Personal injury has been dealt plenty of blows over the last decade or so. Its reputation has been tarnished by the widely perpetuated idea of the ‘compensation culture’ which vilifies claimants are fraudulent and legal professionals as “ambulance chasers”. And yet, for all the outcry about the compensation Claim’s management companies who tarnish the reputation of honest legal professionals have left almost entirely unregulated ’til recently. With news of the Government’s plans to raise the threshold of the small claims court, a lot of legal professionals in the personal injury sector will be under threat. It seems timely then to remember why we enshrine a claimant’s right to compensation in law. Why is personal injury law of value in society?

The background and origins

The basis for a personal injury claim is law which can be classified as tort law. Tort is there to protect us from harming each other when we’re in a privileged position. So, for example, a local council has a duty to maintain pavements properly in part because neglecting to do this could result in a local citizen falling over and injuring themselves. Tort distinguishes between two general classes of duties: to not injure ‘full stop’ and to not injure negligently, recklessly, or intentionally. The majority of personal injury claimants injured at work will have a case against an employer because the employer has caused injury through negligence.

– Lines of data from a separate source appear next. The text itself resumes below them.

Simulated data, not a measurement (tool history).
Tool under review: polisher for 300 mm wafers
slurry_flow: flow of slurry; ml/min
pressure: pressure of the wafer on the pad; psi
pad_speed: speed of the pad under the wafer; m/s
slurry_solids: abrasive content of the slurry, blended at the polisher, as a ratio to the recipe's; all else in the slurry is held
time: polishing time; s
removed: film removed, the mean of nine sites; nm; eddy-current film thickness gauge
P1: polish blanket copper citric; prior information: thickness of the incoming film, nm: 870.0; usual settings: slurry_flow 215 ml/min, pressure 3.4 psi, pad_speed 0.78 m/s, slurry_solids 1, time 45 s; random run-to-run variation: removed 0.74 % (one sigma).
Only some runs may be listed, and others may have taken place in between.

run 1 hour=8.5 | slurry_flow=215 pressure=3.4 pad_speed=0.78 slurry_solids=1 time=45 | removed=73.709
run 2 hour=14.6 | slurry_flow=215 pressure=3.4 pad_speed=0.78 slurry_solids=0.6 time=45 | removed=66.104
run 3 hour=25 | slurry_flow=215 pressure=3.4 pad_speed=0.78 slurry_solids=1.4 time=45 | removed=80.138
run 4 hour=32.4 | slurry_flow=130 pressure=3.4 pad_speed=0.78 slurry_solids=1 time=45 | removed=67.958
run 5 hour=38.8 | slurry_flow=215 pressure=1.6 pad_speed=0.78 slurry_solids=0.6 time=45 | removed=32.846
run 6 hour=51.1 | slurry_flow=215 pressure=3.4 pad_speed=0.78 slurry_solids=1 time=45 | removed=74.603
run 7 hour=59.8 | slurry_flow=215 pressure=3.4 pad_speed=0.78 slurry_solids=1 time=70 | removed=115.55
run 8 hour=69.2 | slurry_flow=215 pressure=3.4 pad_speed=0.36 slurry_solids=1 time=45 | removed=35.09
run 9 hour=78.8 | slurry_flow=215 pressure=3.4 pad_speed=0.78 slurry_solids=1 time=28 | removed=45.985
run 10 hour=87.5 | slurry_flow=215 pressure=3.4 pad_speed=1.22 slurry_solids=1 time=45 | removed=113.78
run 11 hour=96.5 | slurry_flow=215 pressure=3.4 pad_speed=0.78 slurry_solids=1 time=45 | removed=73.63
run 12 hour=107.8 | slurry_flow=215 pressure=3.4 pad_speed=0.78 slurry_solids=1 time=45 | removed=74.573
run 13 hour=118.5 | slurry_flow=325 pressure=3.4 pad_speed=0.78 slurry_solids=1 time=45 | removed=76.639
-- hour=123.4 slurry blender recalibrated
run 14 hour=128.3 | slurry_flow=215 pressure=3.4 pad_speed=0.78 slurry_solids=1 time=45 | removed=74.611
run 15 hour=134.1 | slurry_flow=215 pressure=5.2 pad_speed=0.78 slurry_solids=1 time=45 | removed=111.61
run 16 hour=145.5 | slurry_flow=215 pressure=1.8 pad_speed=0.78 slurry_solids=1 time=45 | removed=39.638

Personal injury law is set in place to protect us when we’re injured through no fault of our own and its real life benefits can have a huge impact on a person’s life. Many people who suffer personal injury have to take time off work and some can’t work for the rest of their lives. They often all need care which can’t be provided by the NHS so costs and in many cases family members have to become carers which means another income is lost. Personal injury compensation ensures that those made vulnerable by personal injury are not left without any support or help. The law complies with a basic theory of a welfare state where we abide by the concept that we are all responsible for the most vulnerable members of society.

The introduction of ‘no win, no fee’

In 1999 the Access to Justice Act was published which came into force in April 2000. Previous to this individuals could make personal injury claims but they would have to meet legal fees incurred, or, if they couldn’t afford it the Government would pay the fees. Under ‘no win, no fee’ or the Conditional Fee Agreement as it’s official known fees are paid by the losing party; meaning in most circumstances the Claimant keeps all his compensation. The act was designed to encourage those who might be reluctant to come forward b because of their financial situation more willing to claim. Its original aim was to widen access to justice, but unfortunately it spawned a rise in CMCs who have arguably contributed to the negative reputation of the personal injury sector.

Remembering why personal injury claims exist in the first place is essential if we want to combat blights on the industry. The essence of personal injury is honourable and has the intention of helping those who have suffered.